The economy's body is people
An intelligence requires an embodiment, and unconventional intelligences are often hard to recognize because they have unconventional embodiments. Insofar as intelligence is the manipulation of a body to achieve a goal, then recognizing both the existence and goals of an unconventional intelligence requires that we develop a much more general concept of what a body is than is usually required for daily life.
The economy is one example of an unconventional intelligence, so we need to know what its body is. The human body is the connected system of autonomous parts whose tendencies are manipulated by the cognitive glue to achieve high-level goals. In the economy, those autonomous parts are the human beings who participate in the economy. Therefore, humans—when connected through the price system—are the body of the economy. This is an example of an unconventional embodiment.
In active inference, a body is the system that does the data collection for perception and the moving for action. E.g., in a human, the body is the system of eyes and ears that take in data, and the system of limbs that swing and reach and grasp and so on. Perception consists of the transformation of sense data into interoceptive signals that update the expectations of the internal model, and action consists of the resulting bodily transformations to fulfill the updated plan or comply with the expectations of the internal model as implied by the transformations of sense data into interoceptive signals. According to this view, the body is the material over which interoceptive signals are constructed and transmitted.
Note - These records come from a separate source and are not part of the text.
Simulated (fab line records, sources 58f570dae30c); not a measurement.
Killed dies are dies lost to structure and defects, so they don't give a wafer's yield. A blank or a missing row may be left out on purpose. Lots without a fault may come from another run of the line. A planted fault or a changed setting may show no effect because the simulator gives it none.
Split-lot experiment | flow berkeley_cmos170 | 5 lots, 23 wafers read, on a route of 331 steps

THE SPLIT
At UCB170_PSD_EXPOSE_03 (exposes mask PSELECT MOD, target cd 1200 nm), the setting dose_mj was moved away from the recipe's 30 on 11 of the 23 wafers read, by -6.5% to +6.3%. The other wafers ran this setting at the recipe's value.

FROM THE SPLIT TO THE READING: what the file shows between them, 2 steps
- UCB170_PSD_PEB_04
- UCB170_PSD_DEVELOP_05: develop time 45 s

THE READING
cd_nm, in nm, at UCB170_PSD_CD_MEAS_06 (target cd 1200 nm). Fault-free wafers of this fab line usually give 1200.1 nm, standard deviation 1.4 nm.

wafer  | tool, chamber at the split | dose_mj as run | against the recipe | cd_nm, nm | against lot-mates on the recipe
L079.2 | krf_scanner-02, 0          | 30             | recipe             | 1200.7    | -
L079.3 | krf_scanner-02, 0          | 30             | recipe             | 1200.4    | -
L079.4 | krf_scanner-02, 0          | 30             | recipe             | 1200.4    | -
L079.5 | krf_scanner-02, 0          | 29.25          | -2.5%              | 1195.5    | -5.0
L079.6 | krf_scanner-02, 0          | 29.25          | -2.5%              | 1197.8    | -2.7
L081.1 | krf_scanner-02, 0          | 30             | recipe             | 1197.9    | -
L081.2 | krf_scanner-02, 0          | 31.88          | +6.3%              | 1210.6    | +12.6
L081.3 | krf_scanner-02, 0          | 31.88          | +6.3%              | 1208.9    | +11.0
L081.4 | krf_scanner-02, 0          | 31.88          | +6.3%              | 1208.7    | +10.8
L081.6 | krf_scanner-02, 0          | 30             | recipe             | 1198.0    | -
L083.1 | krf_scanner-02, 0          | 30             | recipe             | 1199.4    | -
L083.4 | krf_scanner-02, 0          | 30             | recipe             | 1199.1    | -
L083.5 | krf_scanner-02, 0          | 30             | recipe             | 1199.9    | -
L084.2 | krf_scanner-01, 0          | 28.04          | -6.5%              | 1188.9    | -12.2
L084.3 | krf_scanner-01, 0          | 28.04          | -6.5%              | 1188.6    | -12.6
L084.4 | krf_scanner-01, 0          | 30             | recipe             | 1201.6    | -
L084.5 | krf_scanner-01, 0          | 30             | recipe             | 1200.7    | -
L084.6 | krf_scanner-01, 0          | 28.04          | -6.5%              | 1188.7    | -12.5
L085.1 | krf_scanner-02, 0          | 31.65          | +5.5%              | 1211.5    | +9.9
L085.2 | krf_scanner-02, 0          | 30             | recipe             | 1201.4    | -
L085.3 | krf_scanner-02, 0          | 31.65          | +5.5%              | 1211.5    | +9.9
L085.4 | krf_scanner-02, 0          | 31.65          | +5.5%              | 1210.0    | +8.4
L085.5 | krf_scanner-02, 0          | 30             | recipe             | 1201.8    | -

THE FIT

In the economy, the interoceptive signals are the price signals. Price signals are constructed and transmitted thorugh the interactions between people. This makes humans the material over which the interoceptive signals of the economy are constructed and transmitted, meaning that people are the body of the economy. It is also people who take in the data that is transformed into price signals through their behavior, and it is people’s behavior that is updated by updated price signals. Again, people are the body of the economy.
Unconventional embodiments such as a collection of human beings connected by price signals challenges ordinary conceptions of what a body is. For example, we ordinarly think of a body as being a phsyically connected, continuous piece, but people in the economy are only connected by price signals—they don’t physically touch each other. Humans in the economy also don’t conceive of themselves as the parts of a body—they just do whatever they want, and because their plans depend so much on price signals, doing what they want ends up contributing to the plans of the economy itself. People are also not the puppets of the economy: the economy depends on their autonomous behavior to provide data to update the price signals, so the economy’s body is autonomous and not in any sense the slave of the economy, instead merely guided by the signals provided by the economy. Many more suppositions about bodies are probably falsified by the example of humans as the economy’s body.